Diplomaniacs is a perfect example of Wheeler and Woolsey at the height of their powers and exuding a confidence that leads itself to experimentation and spontaneity. It’s a film where anything can and usually does happen, where there are no sacred cows and where the sense of fun and comic invention is palpable. And most wonderfully of all, not all of it hits the target but it doesn’t stop them trying one bit. Here, Joseph Manciewicz’s script works in perfect unison with the boys’ frenetic performances and cocksure delivery. Whereas his script for Million Dollar Legs has political and satirical points to make, here there is none of that subtlety. Everyone is well aware that what they are doing is not high art, and that no one will be writing books about their ‘method’, it’s just silly, low brow humour with its finger on the pulse of Mr and Mrs Average movie goer of 1933.

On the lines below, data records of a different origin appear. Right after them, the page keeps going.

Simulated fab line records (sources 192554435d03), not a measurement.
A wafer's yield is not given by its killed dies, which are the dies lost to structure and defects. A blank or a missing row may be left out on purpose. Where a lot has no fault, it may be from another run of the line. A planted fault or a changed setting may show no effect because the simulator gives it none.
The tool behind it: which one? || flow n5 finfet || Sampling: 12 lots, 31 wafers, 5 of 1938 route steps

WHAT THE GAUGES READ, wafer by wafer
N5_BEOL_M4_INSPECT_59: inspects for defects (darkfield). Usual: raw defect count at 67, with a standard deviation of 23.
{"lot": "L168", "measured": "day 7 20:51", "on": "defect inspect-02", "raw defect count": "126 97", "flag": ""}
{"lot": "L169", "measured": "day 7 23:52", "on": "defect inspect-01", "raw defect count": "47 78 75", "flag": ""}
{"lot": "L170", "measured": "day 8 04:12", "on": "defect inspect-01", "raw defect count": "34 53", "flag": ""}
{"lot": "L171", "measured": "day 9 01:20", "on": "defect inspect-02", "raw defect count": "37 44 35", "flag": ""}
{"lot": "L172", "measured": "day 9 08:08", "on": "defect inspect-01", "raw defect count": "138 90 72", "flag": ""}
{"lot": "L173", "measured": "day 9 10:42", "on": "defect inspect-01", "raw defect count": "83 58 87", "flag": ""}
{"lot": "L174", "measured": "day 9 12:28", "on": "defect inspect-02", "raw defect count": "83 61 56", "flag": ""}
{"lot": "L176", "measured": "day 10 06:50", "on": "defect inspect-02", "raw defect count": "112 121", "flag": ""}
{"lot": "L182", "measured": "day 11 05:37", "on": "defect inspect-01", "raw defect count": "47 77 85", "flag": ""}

Of course, the plot of Diplomanaics is utter nonsense and serves merely as an excuse to link all manner of skits, songs and routines together under a loose story about Wheeler and Woolsey going to an international peace conference. The picture starts with the boys working as barbers on an Indian reservation (with the gag being, in the first of many racial stereotypes, that Native Americans don’t grow beards). Despite this there is some very silly humour involved including a bearded man with a bird’s nest and a golf ball in his facial growth, and a scalp that tries to run away rather than being checked for dandruff. The dialogue flies think and fast with such gems as “Are Indians foreigners?”, “No, they’re only on our nickels. If they were foreigners they’d be on our dollars” and the rather risqué exchange of ”Willie here has scruples” “ No I haven’t, not since I used witch-hazel”. The Indians here are in full racial stereotype mode, dancing and whooping and seemingly only able to communicate with the word “Oompa!”. Luckily their chief turns out to have been educated at Oxford and though his ear is “not yet attuned to your American-isms”, he knows enough to offer Wheeler and Woolsey $2 million to represent his tribe at the Geneva peace conference. What could possibly go wrong?


Before they go, there is a song and dance number which ends with Wheeler and Woolsey being bounced on a carpet so high that they fly off into space. The boys are also shown a large gorilla in a cage that used to be “the most beautiful woman in Paris”. The gorilla has a dresser and a chaise longue in its cage. Why does all of this happen? I have no idea; it’s just another day at the office.

Before long everyone is aboard a liner heading to the conference where we meet the villain of the piece Winkelreid, played with delicious gusto by Louis Calhern (basically playing the insane brother of the character he plays in Duck Soup). He hams up the role of diabolical villain in a way that wouldn’t be out of place in the Batman TV show, complete with a gang of inept henchmen. First among them is Hugh Herbert as a Chinaman (obviously), with a distinctly Yiddish twang and Fifi (played by a smouldering Phyllis Barry), a femme fatal who arrives as requested on a conveyor belt wrapped in cellophane, ready for action and “untouched by human hands” (though not for long).


The ocean liner gets lost at sea and (obviously) ends up in Switzerland where the villainous gang retreat into ‘The Dead Rat’, the World’s Toughest Dive where they sit at a table marked ‘Reserved for Conspiracies’ ("Gentlemen, let’s have a nice secret conference”). Later, our heroes arrive in Geneva (in full alpine hiker outfits no less, saying "I wonder if we're in the right city?") and discuss their plan, with the help of a passing dog that delivers a message from the reservation. In a great parody of the snooping villain, its revealed that the whole gang of spies are all sitting in a tree directly above them in full view listening in. Once the counter plan is hatched, Fifi suggests, “Let’s all neck”.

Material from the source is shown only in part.